The next story is embarrassing. One night I got really sick. I woke up feeling like I was about to die. Everything hurt. I started throwing up and losing control of my bowels. This happened all over my bed and ended up waking the other girls. I ran to the bathroom, still not being able to control what was coming out of my body. The girls stayed up for part of the night cleaning up my bodily elements. I felt so bad watching them do this, knowing they?d be punished if they didn?t. The next morning I found out that I had a high fever so I was allowed to rest. I stayed in tiny room with several other sick kids, continuing to throw up for two days. I never saw a doctor. I was made to go back to school and attend to my chores after two days. I still felt sick, but that meant nothing to staff. The worst part was that some of my daily chores centered on preparing food for the meals. I could have passed something on. The real horror came after that. My bed and comforter still had my feces and throw up on it. I asked several staff about having these items washed and each one said no. Their laundry machines were only made to wash our sheets and could not wash a whole comforter. I asked if one of them would bring it to a laundry mat in town, they refused. This was seven months before I left the FFS, and I spent each night on that comforter and mattress with no one even caring that I was sleeping in my own bodily wastes.

The staff used very humiliating techniques to "get us better". The main thing the FFS practiced were table topics. During each meal one or more students would be called up and be confronted on something wrong they had been caught doing. They had to admit their wrong" and which part of their nature had caused them to do that. We had to choose between the 7 Deadly Sins -sloth, pride, gluttony, lust, greed, covetness, and anger when defining what had caused us to commit this wrong.

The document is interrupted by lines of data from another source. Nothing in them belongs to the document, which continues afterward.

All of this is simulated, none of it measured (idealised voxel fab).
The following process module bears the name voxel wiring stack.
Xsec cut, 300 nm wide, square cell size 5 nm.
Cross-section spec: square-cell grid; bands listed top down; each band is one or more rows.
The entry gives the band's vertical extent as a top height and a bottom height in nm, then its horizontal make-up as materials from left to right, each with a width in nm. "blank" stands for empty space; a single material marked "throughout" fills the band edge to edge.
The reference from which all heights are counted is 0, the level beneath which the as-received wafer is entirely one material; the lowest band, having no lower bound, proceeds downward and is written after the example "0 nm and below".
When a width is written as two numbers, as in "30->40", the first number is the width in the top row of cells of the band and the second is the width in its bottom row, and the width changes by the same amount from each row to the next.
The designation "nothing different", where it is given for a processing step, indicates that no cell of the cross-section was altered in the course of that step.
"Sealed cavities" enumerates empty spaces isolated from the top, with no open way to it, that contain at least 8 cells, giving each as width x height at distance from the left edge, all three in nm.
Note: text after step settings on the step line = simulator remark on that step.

Students could be brought up for almost any little thing. Maybe a boy had been caught staring at a girl or hadn't put in enough effort while washing dishes. The students and staff that were sitting took turns giving feedback. Oftentimes, the feedback would include derogatory words and screaming. Students were highly expected to participate with staff in the screaming. The more you criticized whoever was standing up, the more praise you got from staff. If you were yelled out for an especially long time it was called being slammed.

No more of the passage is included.